Message #62:
From: AzTeC SW Archaeology SIG
To:   "'Matthias Giessler'" 
Subject: Additional Information 
         - Lets Revise the Criminal Provisions of the AZ Antiquities Act
Date: Tue, 20 Feb 96 16:20:00 MST
Encoding: 290 TEXT


Revises the Title 13 criminal provisions relating to the Arizona Antiquities 
Act (Title 41)  to provide a more consistent response to vandalism at 
historic sites situated on private property  and State-owned lands.  The 
bill provides private property owners with the same level of historic site 
protection currently afforded State-owned properties.

The Title 13 criminal provisions of the Arizona Antiquities Act apply to 
historic sites on lands owned or controlled by the State of Arizona or any 
of its' agencies.  The current provisions state that if a person knowingly 
excavates an historic site on State land in violation of the provisions of 
the Arizona Antiquities Act, the person is guilty of a class 5 felony.  A 
person who knowingly collects any archaeological specimen in violation of 
the Act is guilty of a class I misdemeanor.

A 1993 superior court decision, State v. James Teague Sr., created ambiguity 
with respect to the application of the existing Title 13 criminal provisions 
relating to the Arizona Antiquities Act.  An Arizona ranching family 
reported on-going archaeological site vandalism on their leased lands (State 
Trust grazing lease).  A county sheriff s deputy apprehended a local man, 
Teague, and an
accomplice digging at the location of the site vandalism.  Teague admitted 
to excavating sites, but Teague's attorney later argued that a person must 
know they are excavating or collecting and that they are on State land.  The 
magistrate ruled that the phrase "knowingly" modified and applied to both 
the act of excavation, and the act of being present on State land.  The case 
was dismissed
because the State was unable to prove that Teague knew he was on State land. 
 An appellate court declined to hear the State's case.

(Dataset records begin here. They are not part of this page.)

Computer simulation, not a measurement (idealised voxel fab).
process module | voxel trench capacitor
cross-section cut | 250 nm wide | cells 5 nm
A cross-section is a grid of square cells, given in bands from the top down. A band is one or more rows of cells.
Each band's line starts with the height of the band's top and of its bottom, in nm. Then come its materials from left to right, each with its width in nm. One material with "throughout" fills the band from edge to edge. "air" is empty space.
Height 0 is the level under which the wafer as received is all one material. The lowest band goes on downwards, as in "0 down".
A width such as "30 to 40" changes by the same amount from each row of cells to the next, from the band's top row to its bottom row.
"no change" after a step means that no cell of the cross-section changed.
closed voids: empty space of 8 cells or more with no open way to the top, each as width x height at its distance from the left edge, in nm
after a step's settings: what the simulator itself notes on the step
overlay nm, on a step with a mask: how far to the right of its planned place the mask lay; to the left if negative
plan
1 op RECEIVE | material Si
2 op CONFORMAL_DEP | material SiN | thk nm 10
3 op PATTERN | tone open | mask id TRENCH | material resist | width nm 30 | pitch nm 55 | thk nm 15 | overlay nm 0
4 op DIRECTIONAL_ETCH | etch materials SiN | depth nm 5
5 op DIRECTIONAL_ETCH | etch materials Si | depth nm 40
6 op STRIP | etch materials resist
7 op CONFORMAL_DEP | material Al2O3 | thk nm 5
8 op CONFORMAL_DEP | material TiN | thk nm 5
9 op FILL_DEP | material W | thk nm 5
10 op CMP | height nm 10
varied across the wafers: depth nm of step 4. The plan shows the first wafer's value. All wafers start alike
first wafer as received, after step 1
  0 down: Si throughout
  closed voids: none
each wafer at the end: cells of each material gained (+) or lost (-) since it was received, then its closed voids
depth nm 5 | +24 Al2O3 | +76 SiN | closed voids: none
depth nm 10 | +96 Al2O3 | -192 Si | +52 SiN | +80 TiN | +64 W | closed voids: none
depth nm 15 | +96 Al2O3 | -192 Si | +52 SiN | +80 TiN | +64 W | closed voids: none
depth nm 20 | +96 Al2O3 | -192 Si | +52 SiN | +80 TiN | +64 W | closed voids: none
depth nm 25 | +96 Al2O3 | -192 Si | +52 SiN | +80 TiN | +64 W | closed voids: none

House Bill 2066 clarifies existing protections to historic sites, and 
provides for a more consistent response to vandalism at historic sites 
situated on private property or State-owned lands.  By making all lands in 
Arizona protected from unlawful excavation and collection, the bill enhances 
private property rights for the private landowner, and eliminates an excuse 
for unlawful excavations and collections on State lands.  The bill applies 
only to unlawful excavations, in other words, excavations knowingly made 
without a pemiit or the permission of the landowner.  The bill provides that 
a person cannot claim as a defense that they did not know that they were on 
lands owned or controlled by the State or any agency of the State, or that 
they were required to obtain a permit.

House Bill 2066 treats separately the criminal provisions related to State 
lands and private property by providing separate subsections for each 
jurisdiction.  The classification levels of the criminal provisions are 
identical in each jurisdiction to promote a consistent response to the 
problem of illegal site excavation and vandalism.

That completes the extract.